Rappler extensively covered abuses of power during ex-President Rodrigo Duterte's war on drugs before its media license was revoked.

https://p.dw.com/p/4jGyF
Logo Rappler

The Philippines' Court of Appeals has ordered the country's corporate regulator to restore the media license for news site Rappler, the company announced on social media on Friday.

"Rappler has won its biggest case as a company, as the Court of Appeals has voided the 2018 shutdown order of the Duterte-time Securities and Exchange Commission," they wrote on X, formerly Twitter, referencing the country's former President Rodrigo Duterte.

The site earned Duterte's ire for documenting abuses of power and extrajudicial killings during the former leader's infamous war on drugs.

The 2018 ruling and a 2022 decision upholding the original verdict, found that Rappler had violated rules about foreign ownership of media companies.

At the time, Rappler founder and Nobel laureate Maria Ressa accused the government of "intimidation tactics" against critical voices and violating press freedom.

'No place in a democratic state'

In the decision dated July 23, the Court of Appeals wrote that the Securities and Exchange Commission (SEC) showed "willful defiance" of the constitution.

Such a move has "no place in a democratic state," Rappler reported the court as saying.

"The facts show that Rappler Holdings, and by extension Rappler, are currently wholly owned and managed by Filipinos, in compliance with the Constitutional mandate," the court stated.

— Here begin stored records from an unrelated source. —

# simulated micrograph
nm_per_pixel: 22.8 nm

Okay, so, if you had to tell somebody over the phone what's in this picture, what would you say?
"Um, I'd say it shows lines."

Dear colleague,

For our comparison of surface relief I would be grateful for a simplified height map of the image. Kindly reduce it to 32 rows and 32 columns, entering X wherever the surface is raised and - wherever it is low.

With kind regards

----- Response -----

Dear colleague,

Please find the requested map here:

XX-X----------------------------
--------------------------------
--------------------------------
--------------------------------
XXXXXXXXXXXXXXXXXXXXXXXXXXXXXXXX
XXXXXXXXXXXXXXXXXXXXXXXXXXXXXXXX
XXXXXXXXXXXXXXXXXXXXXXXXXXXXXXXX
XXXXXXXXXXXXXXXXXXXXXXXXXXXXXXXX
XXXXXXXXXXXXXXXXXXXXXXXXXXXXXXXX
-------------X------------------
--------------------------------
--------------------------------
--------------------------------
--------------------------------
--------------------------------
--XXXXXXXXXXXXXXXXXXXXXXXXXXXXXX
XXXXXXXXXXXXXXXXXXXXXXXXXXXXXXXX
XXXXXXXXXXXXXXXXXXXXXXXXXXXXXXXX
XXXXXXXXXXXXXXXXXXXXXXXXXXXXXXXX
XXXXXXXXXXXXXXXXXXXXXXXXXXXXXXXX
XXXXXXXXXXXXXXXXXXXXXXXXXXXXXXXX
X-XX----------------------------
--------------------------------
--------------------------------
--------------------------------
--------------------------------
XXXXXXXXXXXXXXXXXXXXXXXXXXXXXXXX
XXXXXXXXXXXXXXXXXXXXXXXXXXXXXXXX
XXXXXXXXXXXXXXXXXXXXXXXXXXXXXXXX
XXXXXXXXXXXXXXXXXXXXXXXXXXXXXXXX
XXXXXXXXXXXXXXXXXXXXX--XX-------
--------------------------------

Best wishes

Ressa, who was awarded the Nobel Peace Prize in 2021 alongside Russian journalist Dmitry Muratov, has also appealed her 2020 conviction in a cyber libel case. She is currently free on bail.

In an interview with DW last September, Ressa said there had been an "improvement" in press freedoms under Duterte's successor Ferdinand Marcos Junior — and his Vice President Sara Duterte, daughter of the former president.

However, she also made clear that journalists were still being held in prison, so there was "still a lot to be done."